“Two days after he was sentenced, I get an anonymous call from a woman saying, ‘Your client is innocent; my husband is the killer,’” said veteran defense attorney Michael Baum ’73 (Psychology). “She hung up, but I knew she was telling the truth.”
That call led Baum to review the entire case of his former client, David Ranta, a man accused of murdering a prominent rabbi in 1991. Determined to identify the real killer and set his former client free, Baum’s commitment to justice led him on a 20-year journey during which he would discover the trial was filled with dubious witnesses and questionable police tactics.
His pro-bono work and dedication to his client would also lead to the freedom of 14 innocent men and an ongoing investigation into more than 70 cases that involved misconduct at the hands of now retired New York Police Department (NYPD) Detective Louis Scarcella.
“When I met David, I had no doubt in my mind he was innocent," said Baum. "He told me he had nothing to do with the murder. Many of my clients say that. But I knew in my heart he was telling the truth.”
Originally his court-appointed attorney, Baum continued to fight pro bono for Ranta’s innocence until long after he exhausted his appeals with various counsel. They caught a break in 2011 when Kings County District Attorney Charles Hynes created a Conviction Integrity Unit and invited defense lawyers to present evidence of possible wrongful convictions. Baum suggested they look into Ranta's case.
Now, armed with new evidence, Baum led the fight to vacate the conviction. He filed a motion in 1995 based on the woman's statement that her husband was the killer, but after a hearing that motion was denied. David spent another 17 years in jail before Baum's motion was renewed based on an eyewitness recantation. On March 21, 2013, after more than two decades behind bars, Ranta was flown from prison to a Brooklyn courtroom where the charges were dismissed, and he was released.
“I was sitting in the courtroom and couldn’t hold back the tears,” said Baum. “We’d waited so long to see justice served. It was tragic that David spent 23 years in jail for a murder he did not commit, but it was incredibly thrilling that he was finally exonerated.”

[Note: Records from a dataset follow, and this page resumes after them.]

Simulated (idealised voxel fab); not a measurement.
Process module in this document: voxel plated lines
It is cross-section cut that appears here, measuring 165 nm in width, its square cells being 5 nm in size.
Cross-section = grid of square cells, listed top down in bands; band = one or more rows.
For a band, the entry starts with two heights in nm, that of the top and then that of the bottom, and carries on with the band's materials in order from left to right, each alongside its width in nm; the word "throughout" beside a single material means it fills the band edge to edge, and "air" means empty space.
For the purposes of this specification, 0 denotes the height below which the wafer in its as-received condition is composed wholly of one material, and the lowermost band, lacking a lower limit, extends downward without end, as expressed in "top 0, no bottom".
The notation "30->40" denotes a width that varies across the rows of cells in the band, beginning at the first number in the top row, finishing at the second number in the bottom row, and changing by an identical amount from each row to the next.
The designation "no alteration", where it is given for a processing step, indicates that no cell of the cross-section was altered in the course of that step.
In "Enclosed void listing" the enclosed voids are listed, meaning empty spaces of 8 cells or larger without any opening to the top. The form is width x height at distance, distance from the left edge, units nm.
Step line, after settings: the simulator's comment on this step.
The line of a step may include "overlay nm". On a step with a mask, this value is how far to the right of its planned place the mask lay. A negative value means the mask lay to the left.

What Baum didn’t know at the time was that his former client’s newfound freedom would help set off a firestorm that would eventually see more than a dozen wrongful convictions overturned.
“David’s exoneration cast a spotlight on inappropriate investigation tactics,” said Baum. “One-witness identifications and/or false confessions were the M.O. in New York at the time.”
A few months after Ranta was released, The New York Times reported on accusations that Scarcella mishandled a number of investigations: fabricating evidence, coercing witnesses and concealing evidence of defendants’ innocence. The article reported that one person testified as an eyewitness in six separate, unrelated murder cases involving Scarcella. Soon after the Times’ story, the Brooklyn Conviction Integrity Unit began to re-investigate Scarcella’s cases.
“In a lot of ways, it started with David,” said Baum. “Acquittals are fulfilling every time, but his exoneration was a professional and personal highpoint. It was absolutely the highlight of my career.”
The David Ranta case was just one of 30 murder cases tried by Baum. He appeared several times before the Appellate Division, First and Second Departments, and the New York State Court of Appeals. He joined Brooklyn Defender Services in 1996. He now supervises their newly formed Homicide Practice and remains one of their top senior trial lawyers.
Born and raised in the Bensonhurst section of Brooklyn, New York, Baum enrolled at SUNY New Paltz at the age of 16 and later attended the New England School of Law. He began his career as a prosecutor in the Kings County District Attorney’s Office where he served in the Appeals and Rackets Bureaus. He entered private practice in 1981 with a focus on criminal defense, civil litigation and appeals.
“There is no greater calling than the defense of the indigent,” said Baum. “I love what I do, and I am blessed to have the opportunity to serve the people of Brooklyn.”